An example of content that represents the same sort of pleasure center that gets activated in the mind of a child - but importantly doesn’t seem well constructed, genuine, or especially thoughtful - would be the Paul brothers’ YouTube stylings. From dancing like a complete and total buttface and spitting on the culture of a place you don’t understand to lighting a mattress on fire out in the open in a residential area, the Paul brothers represent the antithesis of safe and controlled release of negative emotion. They represent the mindset of the kids you probably couldn’t stand throughout grade school. What’s all the worse, though, is that I don’t think they even know it.
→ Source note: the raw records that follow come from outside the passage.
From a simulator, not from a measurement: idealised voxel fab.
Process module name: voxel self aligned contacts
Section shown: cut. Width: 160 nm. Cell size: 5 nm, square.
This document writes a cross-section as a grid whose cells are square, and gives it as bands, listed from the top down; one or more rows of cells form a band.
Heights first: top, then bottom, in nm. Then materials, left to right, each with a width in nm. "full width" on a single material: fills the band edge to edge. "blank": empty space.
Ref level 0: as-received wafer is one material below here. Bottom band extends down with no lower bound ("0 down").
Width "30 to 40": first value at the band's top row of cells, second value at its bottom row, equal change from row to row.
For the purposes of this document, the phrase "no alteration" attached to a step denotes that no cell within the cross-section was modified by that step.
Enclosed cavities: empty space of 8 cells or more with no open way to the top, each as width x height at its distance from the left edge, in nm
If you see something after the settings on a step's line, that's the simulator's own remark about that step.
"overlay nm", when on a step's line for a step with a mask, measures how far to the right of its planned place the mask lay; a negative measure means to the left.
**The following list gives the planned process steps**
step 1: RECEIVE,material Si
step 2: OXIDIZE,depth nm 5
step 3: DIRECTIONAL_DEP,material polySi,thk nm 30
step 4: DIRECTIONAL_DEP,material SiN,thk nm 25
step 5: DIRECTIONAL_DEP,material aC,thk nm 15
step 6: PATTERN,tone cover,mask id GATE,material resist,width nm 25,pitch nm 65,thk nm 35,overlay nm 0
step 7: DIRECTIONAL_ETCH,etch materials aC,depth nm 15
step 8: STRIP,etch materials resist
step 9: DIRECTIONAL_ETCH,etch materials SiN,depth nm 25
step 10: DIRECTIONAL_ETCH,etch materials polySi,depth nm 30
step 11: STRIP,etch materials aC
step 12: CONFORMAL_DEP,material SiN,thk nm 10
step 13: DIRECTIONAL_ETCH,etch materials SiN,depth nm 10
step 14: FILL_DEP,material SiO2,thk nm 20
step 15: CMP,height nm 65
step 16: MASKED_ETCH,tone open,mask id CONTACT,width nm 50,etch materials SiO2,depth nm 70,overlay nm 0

When the news broke that one of the biggest content creators on one of the biggest platforms on the internet had gone specifically to an area infamous for being the location of suicide attempts, your stomach probably turned. When you had read (or for the more unfortunate of you, seen) that he had then proceeded to not only see a dead body while filming, but point his camera at it and turn it into a prop for his audience of children to see, you probably declared him magnificently stupid. When you had seen that video that surfaced after, compiling all the tremendously dumb shit that he did to disrespect the people and culture of a foreign country after coyly prefacing the entire trip with being “all about the respect”, you probably actively, vocally cursed the man out.
I can’t bring myself to do so, however. See, I used to be a loudmouthed, obnoxious child as well, and I have a hard time believing that the Paul brothers had any idea of the impact they were truly going to have on the world. I can’t speak for their upbringing, but their sounds ring much to the same tune of kids who have always gotten what they want. They were gifted an enormously large fanbase of ravenously loyal kids simply by continuing to be who they always were. Any kid in that situation - realizing that they’ve become famous simply for pointing a camera at themselves and filming whatever pops into their brain - would be totally and completely awestruck. If they were someone like the Pauls, they’d do what they did as well: totally double down on the premise of your personality driving the content. They’d especially want to do this in the move from Vine star to instant YouTube titan.
I believe everything we’ve seen from the Paul brothers has been thoroughly genuine. The reactions that Logan gave after seeing that hanging corpse were not the reactions of somebody with no emotion in their body. They were the reactions of somebody who had genuinely been shocked to the core by what they saw. The glare in his popped eyes tell you everything you need to know about the true feelings of humanity lying beneath that blonde shell. The problem arose when he was faced with an internal dilemma, letting his ultimately fatal case of vlogeritis finally claim him. “Should I stop filming, wrap up shop, go home, post on all my social media about how there won’t be a daily vlog, and then tell everybody about it later - or, continue to be the exact kid that got me all these fans in the first place?” Making his decision, he succumbed to his condition. The online persona and the person had become one. The singularity had occurred.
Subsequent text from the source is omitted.